Trump White House Considers Moving News Briefings

WASHINGTON (Bloomberg News/TNS) —
President Barack Obama at a news conference in the briefing room of the White House last month. (AP Photo/Pablo Martinez Monsivais)

The incoming Trump administration is considering moving White House news briefings out of the West Wing to accommodate more than the “Washington media elite,” President-elect Donald Trump’s press secretary said.

“This is about greater accessibility, more people in the process,” Sean Spicer said Sunday on Fox News. Involving more people, including bloggers and others who aren’t from the mainstream media, “should be seen as a welcome change,” he said.

Spicer and other Trump officials said no decision had been made.

Their comments followed a report Saturday by Esquire, citing unidentified officials from the transition team, that the new administration may move the press corps out of the main White House building altogether because of antagonism between Trump and the media.

Any change would be made for logistical reasons, in response to heavy demand from media organizations, Vice President-elect Mike Pence said Sunday.

“There’s such a tremendous amount of interest in this incoming administration that they’re giving some consideration to finding a larger venue on the 18 acres in the White House complex, to accommodate that extraordinary interest,” Pence said on CBS’s “Face the Nation.”
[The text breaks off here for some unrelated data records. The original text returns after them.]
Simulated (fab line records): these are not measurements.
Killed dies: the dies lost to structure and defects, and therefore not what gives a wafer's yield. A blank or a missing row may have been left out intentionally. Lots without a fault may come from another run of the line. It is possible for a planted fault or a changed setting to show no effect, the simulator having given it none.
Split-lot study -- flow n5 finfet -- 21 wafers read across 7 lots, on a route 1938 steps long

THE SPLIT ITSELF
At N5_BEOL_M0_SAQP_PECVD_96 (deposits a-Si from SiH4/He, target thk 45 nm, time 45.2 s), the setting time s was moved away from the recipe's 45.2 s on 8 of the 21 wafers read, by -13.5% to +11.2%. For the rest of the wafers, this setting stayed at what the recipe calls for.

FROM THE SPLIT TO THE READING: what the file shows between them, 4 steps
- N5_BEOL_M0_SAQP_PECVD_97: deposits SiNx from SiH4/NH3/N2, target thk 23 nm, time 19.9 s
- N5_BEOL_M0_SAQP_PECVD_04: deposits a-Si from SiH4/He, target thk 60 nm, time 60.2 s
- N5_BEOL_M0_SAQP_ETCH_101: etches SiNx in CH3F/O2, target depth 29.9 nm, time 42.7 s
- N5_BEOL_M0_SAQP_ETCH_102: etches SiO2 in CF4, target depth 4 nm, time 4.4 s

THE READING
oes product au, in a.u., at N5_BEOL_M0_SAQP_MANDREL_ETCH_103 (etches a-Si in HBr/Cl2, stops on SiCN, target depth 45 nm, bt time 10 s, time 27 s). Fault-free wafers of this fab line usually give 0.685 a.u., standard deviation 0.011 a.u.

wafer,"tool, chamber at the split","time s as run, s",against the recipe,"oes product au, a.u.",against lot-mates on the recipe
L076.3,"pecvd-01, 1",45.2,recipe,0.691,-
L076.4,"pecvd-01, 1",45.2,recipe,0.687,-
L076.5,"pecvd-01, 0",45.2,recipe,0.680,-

“The interest of the team is to make sure that we accommodate the broadest number of people who are interested, and media from around the country and around the world,” Pence said.

On ABC, incoming White House chief of staff Reince Priebus said demand for news conference credentials far exceeds the “49 people” who can fit into the current briefing room.

“The one thing that we discussed was whether or not we want to move the initial press conferences into the Executive Office Building,” Priebus said. “You can fit four times the amount of people.”

“I know that some of the folks in the press are uptight about this, and I understand,” Priebus said. He didn’t address whether a change was being considered only for briefings or also for the media’s daily working arrangements. The briefing room is between the offices of White House media officials and those of major news organizations.

After “500 or 600” people attended Trump’s news conference in New York Jan. 11, the president-elect’s first since the election, “we started thinking, man alive, if we have more people involved instead of less people involved, wouldn’t that be a good thing,” Priebus said.